September 29, 2016

Crossfire at city council calls for change

Contributed by SGA President Gabrielle Deimeke

The Webster Groves City Council meeting on Sept. 2 was chaotic and tense. The public hearings room overflowed with people ready to speak in opposition to Bill 8851.

But despite the attendance of over 50 students, and a total of 75 speaker cards filled out, the council abruptly decided they would only hear from representatives from each school: Nerinx Hall High School, Eden Theological Seminary and Webster University — no other parties.

These kinds of actions from the council create a further divide and show a serious lack of communication between the organizations they are conducting business with. Why they can’t seem to simply work together with Webster instead of always opposing them, I don’t understand.

As students who are also members of the Webster Groves community, we were upset. We had all gathered to voice our opinions, but our voices were silenced.

The council suggested the students and community members each create a presentation to show the council at the next meeting on Thursday, Sept. 18. SGA Vice President Jenna Hopkins, Sergeant-at-Arms Alex Bonney, Senator for Education Caroline Wiley and I are currently working with students to plan the presentation.

The main issue is the council is trying to pass this bill without communication or collaboration, which creates tension between all parties.

Eden President David Greenhaw made a reasonable argument that the council is trying to make the bill about the user, not the uses of the property. For example, the proposed zoning bill allowed many uses for a seminary or a small college, but not for a university. For that reason, I feel the bill is discriminatory.

I don’t understand the council’s perspective. The timing of the bill and the restrictive nature make it seem punitive toward not Nerinx or Eden, but just Webster, which is completely unfair. It seems like the city council is trying to make it as difficult as possible for Webster University to grow and even function efficiently with all of these stipulations in the zoning bill.

There are other aspects of Bill 8851 that seem unreasonable: the green space and parking requirements would make it impossible for further construction, including building the Interdisciplinary Science building, and the master plan section to the proposed bill would give the council unchecked power regarding our proposed Master Plan.

The bill would also prevent possible collaboration between Eden and Webster. I do see a possible issue with students crossing Lockwood, but that concern could be solved in a number of ways, such as building additional crosswalks.

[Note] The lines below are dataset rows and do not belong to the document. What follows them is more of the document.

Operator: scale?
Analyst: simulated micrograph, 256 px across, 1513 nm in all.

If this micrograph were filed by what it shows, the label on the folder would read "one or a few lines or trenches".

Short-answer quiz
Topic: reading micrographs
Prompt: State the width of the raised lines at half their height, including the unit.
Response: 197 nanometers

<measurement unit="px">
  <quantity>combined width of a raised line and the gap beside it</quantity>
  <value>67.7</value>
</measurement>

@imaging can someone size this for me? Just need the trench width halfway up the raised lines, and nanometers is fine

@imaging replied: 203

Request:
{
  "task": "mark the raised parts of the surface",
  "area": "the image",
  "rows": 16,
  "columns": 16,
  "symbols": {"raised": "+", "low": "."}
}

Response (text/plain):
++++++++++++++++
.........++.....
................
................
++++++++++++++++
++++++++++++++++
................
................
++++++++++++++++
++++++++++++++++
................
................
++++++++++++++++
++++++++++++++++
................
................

I am confused why the council is so adamantly against positive progression. They don’t even seem willing to negotiate or talk with representatives from the schools. Even the city council’s attitude toward Webster President Elizabeth Stroble was disrespectful. When representatives for Eden or Nerinx were speaking, they were cooperative, but when addressing Stroble, they talked over her and shot back remarks in rude tones, and demanded answers in disingenuous voices.

When the mayor asked what we would want changed about the bill, Stroble said they wanted to keep the Conditional Use Permit process currently in place and reject the entire new proposed zoning bill. But the key issue, in my opinion, is the attitude for collaboration between City Council and Webster University.

Greenhaw rightly stated to the council, “You have taken a market for collaboration, and strangled it.”